The US-led war in Afghanistan has forced the first American official to resign his post; questioning the reason behind Washington's military presence in the country and protesting the war as he came to believe it simply fueled the insurgency.

As the Washington Post reported on Tuesday, the senior State Department official in Afghanistan's Zabul province Matthew Hoh had stepped down in September.

"I have lost understanding of and confidence in the strategic purposes of the United States' presence in Afghanistan," Hoh wrote in his resignation letter to the State Department's personnel chief.

"I have doubts and reservations about our current strategy and planned future strategy, but my resignation is based not upon how we are pursuing this war, but why and to what end," he added.

The former Marine Corps captain was offered a senior staff-level job at the US embassy in Kabul, which he also turned down.

Hoh, who had also served in uniform at the Pentagon and as a civilian in Iraq, said he decided to speak out to influence public opinion.

"I'm not some peacenik, pot-smoking hippie who wants everyone to be in love," he said after his resignation became final on Wednesday.

"I want people in Iowa, people in Arkansas, people in Arizona, to call their congressman and say, 'Listen, I don't think this is right.'"

Since the 2001 US-led invasion of the country, Afghanistan has been suffering from the devastating war.
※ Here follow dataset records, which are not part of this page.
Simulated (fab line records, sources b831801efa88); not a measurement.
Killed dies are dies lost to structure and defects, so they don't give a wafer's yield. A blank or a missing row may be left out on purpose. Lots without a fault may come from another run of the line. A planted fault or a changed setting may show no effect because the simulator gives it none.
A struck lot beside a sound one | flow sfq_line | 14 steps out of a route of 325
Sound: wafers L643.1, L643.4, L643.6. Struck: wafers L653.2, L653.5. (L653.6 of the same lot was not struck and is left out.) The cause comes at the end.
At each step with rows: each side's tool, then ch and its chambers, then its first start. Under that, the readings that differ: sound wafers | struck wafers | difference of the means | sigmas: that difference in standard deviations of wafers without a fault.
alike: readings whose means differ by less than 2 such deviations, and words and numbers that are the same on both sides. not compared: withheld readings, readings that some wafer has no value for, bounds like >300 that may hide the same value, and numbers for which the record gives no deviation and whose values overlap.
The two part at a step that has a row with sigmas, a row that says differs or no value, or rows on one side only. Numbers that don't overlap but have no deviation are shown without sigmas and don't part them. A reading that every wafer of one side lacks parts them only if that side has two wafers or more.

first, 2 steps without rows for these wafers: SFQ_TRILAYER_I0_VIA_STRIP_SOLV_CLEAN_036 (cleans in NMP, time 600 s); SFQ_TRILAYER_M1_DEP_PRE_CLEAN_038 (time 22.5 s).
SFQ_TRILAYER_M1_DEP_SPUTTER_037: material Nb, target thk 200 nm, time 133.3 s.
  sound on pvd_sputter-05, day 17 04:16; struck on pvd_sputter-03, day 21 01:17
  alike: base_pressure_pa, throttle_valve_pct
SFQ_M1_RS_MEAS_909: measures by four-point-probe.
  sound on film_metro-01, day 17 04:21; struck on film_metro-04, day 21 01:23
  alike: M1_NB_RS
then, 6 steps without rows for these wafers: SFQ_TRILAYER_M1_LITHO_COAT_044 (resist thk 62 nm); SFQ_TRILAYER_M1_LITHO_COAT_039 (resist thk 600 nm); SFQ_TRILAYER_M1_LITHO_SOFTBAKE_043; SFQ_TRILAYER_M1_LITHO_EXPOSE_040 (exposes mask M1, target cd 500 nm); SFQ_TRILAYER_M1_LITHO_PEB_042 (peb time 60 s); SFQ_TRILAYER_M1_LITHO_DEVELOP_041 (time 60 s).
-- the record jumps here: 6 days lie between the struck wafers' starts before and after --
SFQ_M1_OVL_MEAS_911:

Tremendous numbers of civilians have been killed both by indiscriminate US air strikes and by violent acts including suicide bombings and blasts carried out by militants against the occupying forces. Many other Afghans have also been forced to displace due to the conflict.

According to the latest UN report, more than 1,500 civilians have been killed and many others wounded only in the first six months of this year, which shows a 24 percent increase compared to the same period in 2008.